Putting more emphasis on imports

The increase of imports has pulled down the trade surplus, which has been a main target of criticism in its trade relations. China's trade surplus amounted to as much as US$295.6 billion in 2008, about 6.5 percent of gross domestic product (GDP). In the first three quarters of 2011, the surplus has dropped to US$107.1 billion, or about 2.2 percent of GDP. "China will combine the expansion of imports with export stability and aim to balance international trade," Wen said in a recent speech. Wen said the government is improving policies to make it more convenient for enterprises to expand imports.

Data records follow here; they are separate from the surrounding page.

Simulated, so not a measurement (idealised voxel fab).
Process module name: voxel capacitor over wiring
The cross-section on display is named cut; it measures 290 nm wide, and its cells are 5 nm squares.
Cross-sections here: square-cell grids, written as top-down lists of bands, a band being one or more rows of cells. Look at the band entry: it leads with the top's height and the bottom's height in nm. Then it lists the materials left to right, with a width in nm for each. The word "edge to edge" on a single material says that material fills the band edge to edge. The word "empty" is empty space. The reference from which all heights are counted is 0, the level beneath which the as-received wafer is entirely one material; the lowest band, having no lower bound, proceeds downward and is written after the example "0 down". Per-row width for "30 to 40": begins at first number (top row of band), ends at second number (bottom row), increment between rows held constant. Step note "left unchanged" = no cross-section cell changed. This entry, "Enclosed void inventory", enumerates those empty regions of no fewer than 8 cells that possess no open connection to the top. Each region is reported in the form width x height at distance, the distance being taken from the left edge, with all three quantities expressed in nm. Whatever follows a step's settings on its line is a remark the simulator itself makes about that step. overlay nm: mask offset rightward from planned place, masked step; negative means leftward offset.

The change in trade policy is in accordance with the country's overall growth strategy. China has long relied on exports, investment and consumption as the three drivers of its economic growth. Exports are faced with more difficulties as a main growth engine. "Made in China" already takes more than one fifth of the world market share, and it is hardly getting any bigger. Cheap labor costs used to be the main advantage for manufacturing in China but now workers' wages are rising. The country is also facing fierce competition from Africa and other emerging economies. Further, the overall export market is shrinking as consumers in the developed world cut spending as the world economy weakens.

As a result, domestic consumption has become more and more important as an alternative policy. "For the past 30 years, China has been encouraging exports. Now is the time to make the import policy our national strategy," said Wei Jianguo, a former commerce vice-minister.

Demand for raw materials and resources in particular is going up. As the world's second largest energy consumer, China imports half of its energy resources. The imports of primary goods increased sixfold from 2001 to 2009. About one third of the imports were primary products last year, compared with 19 percent in 2001. By 2009, China had become the world's largest importer of soybeans, corn, coal and iron ore, according to Han Xiushen, a researcher with the Chinese Academy of International Trade and Economic Cooperation, a research institute under the Ministry of Commerce.

There is still more room to increase. The government could further lower import tariffs of consumer goods to boost imports. Import costs on consumer goods include tariffs, value added taxes and consumption taxes. Together they make some products much more expensive in the domestic market than overseas. The price of a Louis Vuitton handbag in a shopping mall in Beijing, for example, can be twice as much as it is in Paris, and an iPhone here costs much more than it does in the United States. Chinese people often have to travel abroad to buy these products. That might change soon, too. Lowering the tariff of these products is only "a matter of time", a spokesman for the commerce ministry said recently.